Russell A. Carleton is an author of Baseball Prospectus. Follow @pizzacutter4
17 comments have been left for this article.
|
I rapidly get out of my depth when the Kuder-Richardson formalism comes up, so the following question may not make sense, but I'm going to ask it anyway. :-) If I understand it correctly, one of the underpinnings of the KR21 formula, at least as applied to test construction for exams in classes, etc., is the assumption that the "test questions" are of broadly equal difficulty. That clearly doesn't apply in a baseball setting. Unless a fielder is just incomprehensibly bad, he'll make all of the "easy" plays. It'll be the "hard" plays that separate the good fielders from the bad ones, and the "incredibly hard" plays that separate the great fielders from the good ones. Why, then, is KR21 an appropriate formalism for this subject? Aren't you asking it to do an analysis that it's not really well suited for?
It am taking some small liberties with KR-21. I'm assuming that a grounder is a grounder is a grounder (and that all are of equal difficulty), mostly because in the data set I'm using, I can't tell the difference as to which grounders were soft two-bouncers right at the fielders and which were screamers headed through the middle. The way that I have the database structured, I lined up the "test questions" in chronological order. So for first basemen, "question" #1 was the first ground ball that he saw from 1993 onward that was hit in his general area. For some guys, that was an easy one, for others a near impossible ball to get. What I'm counting on is that the noise all cancels out in the wash.
Thanks for the followup, and I understand your methodology a little better now, notably the fact that you almost must use KR21 because of the limitations of the data set. However, that's kinda my concern in a nutshell.

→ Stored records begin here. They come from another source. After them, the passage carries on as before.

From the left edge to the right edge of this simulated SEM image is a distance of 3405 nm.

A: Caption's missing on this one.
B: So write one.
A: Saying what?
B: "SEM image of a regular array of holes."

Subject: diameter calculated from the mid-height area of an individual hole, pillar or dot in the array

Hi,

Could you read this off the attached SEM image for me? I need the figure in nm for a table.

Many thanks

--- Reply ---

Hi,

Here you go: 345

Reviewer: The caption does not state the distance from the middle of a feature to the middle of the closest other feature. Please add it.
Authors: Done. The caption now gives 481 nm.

Two points. First, the assumption that all grounders or pop flies are of equal difficulty is obviously wrong (nor do you claim it to be otherwise, for sure), and it leads to the inclusion of lots of plays in your data base that really don't contribute much in terms of discriminatory power. Any ground ball hit within 5 feet of a fielder is going to turn into an "accepted chance" for that fielder, to use 60-year-old terminology, unless the guy is immobile on the scale of a late-career Frank Howard. Those chances may shed light on the inadequacy of guys with real hands of stone, or a terminal case of the throwing yips (think Steve Sax or Chuck Knoblauch), but otherwise they don't contribute much except added statistical clutter.
Second, the contention that all that clutter "cancels out in the wash" is dubious, because not all fielders have the same proportion of non-trivial plays attributed to them. There are a number of reasons for that, ranging from the fielders' own reputations to the reputations of teammates to the surfaces they played on to the pitchers they played behind, and so on. In essence, they aren't all taking the same fielding exam -- which again is one of the key points about KR21.
Yes, I understand now that with the limitations of the data set, you probably can't do better. But with the "right" data set, that is, a reduced set that looks only at balls in play that really do have discriminating power, I'd be pretty confident that the numbers required to achieve some degree of stability would be much reduced, although you'd have to use a more powerful algorithm to test that claim.
Oops: when I said "reputations of teammates," I really meant "objective capabilities of teammates." I wish we could edit these comments to fix things like that. Anyway...